To quote an old song, talking about “Game of Thrones” to the uninitiated is like trying to tell a stranger about rock ‘n roll. For those intoxicated by its debaucherous pleasures, though, the show’s return is something to be celebrated – “Winter is Coming” a favorite way of heralding in the spring. As has become almost a pattern, the fourth season begins somewhat slowly – juggling a dizzying assortment of existing characters, while introducing new ones – punctuated by major events, serving notice nobody lives forever. Even when the pace drags, George R.R. Martin’s creation is consistently as big and brawny as television gets.
As season four begins (in an episode directed by D.B. Weiss, who continues to write most of the hours with fellow showrunner David Benioff), many of the characters are still dealing with the fallout from last season’s “Red Wedding,” as the Lannister clan – under the mercurial leadership of teenage Joffrey (Jack Gleeson), as guided by his Machiavellian grandfather (Charles Dance) – go about consolidating their hold on King’s Landing, celebrating the end of the war.

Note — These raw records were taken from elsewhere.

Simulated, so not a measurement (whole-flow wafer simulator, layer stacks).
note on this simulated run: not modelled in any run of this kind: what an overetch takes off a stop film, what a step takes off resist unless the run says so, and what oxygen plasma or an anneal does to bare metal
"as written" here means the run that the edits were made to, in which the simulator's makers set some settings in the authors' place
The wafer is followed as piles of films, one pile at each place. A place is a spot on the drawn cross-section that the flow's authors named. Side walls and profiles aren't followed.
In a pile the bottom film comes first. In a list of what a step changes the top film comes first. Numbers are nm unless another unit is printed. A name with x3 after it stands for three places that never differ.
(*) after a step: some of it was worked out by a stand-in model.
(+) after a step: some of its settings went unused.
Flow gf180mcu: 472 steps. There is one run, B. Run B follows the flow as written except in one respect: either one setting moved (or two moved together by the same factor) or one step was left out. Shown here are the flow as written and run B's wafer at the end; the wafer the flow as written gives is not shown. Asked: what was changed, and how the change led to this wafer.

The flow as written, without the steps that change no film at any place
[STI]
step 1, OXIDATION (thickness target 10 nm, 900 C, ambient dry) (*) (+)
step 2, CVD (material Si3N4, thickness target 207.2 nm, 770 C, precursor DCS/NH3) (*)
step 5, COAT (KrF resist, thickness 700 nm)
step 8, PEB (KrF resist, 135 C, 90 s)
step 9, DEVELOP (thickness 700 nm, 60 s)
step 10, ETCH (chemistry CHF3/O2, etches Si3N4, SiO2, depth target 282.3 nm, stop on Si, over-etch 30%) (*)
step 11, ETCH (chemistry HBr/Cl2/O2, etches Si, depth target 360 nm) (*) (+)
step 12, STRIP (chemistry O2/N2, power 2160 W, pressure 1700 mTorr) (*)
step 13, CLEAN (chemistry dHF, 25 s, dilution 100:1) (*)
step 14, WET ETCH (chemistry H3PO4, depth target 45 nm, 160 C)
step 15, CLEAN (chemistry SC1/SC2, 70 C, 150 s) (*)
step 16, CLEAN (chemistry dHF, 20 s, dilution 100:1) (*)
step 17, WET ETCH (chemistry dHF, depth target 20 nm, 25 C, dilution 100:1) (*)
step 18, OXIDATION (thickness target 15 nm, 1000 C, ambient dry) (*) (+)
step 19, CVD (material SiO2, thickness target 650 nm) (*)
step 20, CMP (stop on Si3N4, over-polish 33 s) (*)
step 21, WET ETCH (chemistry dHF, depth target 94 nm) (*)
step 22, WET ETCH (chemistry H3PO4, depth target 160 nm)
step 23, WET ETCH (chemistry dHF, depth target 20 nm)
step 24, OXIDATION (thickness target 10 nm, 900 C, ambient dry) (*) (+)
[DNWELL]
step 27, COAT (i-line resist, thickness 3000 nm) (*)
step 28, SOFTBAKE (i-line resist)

Like most things pertaining to “Game of Thrones,” however (and rest assured, this review is spoiler-free), victory dances risk being premature, especially with the vague threat massing near the wall to the north, and the Targaryen princess Daenarys (Emilia Clarke) now the proud mother of three dragons roughly the size of Cadillac Escalade.
The Stark children, meanwhile, remain scattered and continue to lick their wounds, with the best material involving the steely young Arya (Maisie Williams), who is traveling in the company of the towering mercenary the Hound (Rory McCann), a relationship that – in the best “Thrones” tradition – mixes disarming comedy with the constant threat of stomach-turning violence.
Martin’s fantasy world, with its ruthless lust for power, is surely not for the faint of heart, and the sheer number of subplots invariably means that one or two start to sag. (The would-be king Stannis Baratheon, played by Stephen Dillane, and his motley entourage would probably be a case in point.)
Such criticisms, however, amount to nitpicking on a show that operates at such a consistently high level, from the spectacular cast to the sweeping and diverse backdrops, consistently conjuring a summer-tentpole feel. While the sword-and-sandal genre has no shortage of iterations in this teeming era of original drama, “Game of Thrones’” mix of serialized storytelling and sumptuous trappings makes it look, to borrow a sports metaphor, like a man among boys.
In that respect, the show’s value to HBO also appears magnified, especially with the news that “Boardwalk Empire” will be concluding after its fifth season; and the fact the genre audience remains the most reliable contingent around in terms of being willing to ante up for that which they like.
Back when “Game of Thrones” premiered, a reporter asked HBO execs – given the scale of Martin’s books, and the fanaticism of their fan base – whether they would commit to at least seven seasons, a question, understandably, that they laughed off at the time.
As it stands now, though, it’s not hard to see the network hanging on for as long as the producers can possibly hold this magnificent beast together. After all, in the best spirit of the Westeros ethos, once you’ve actually managed to tame a dragon, why not take full advantage of it?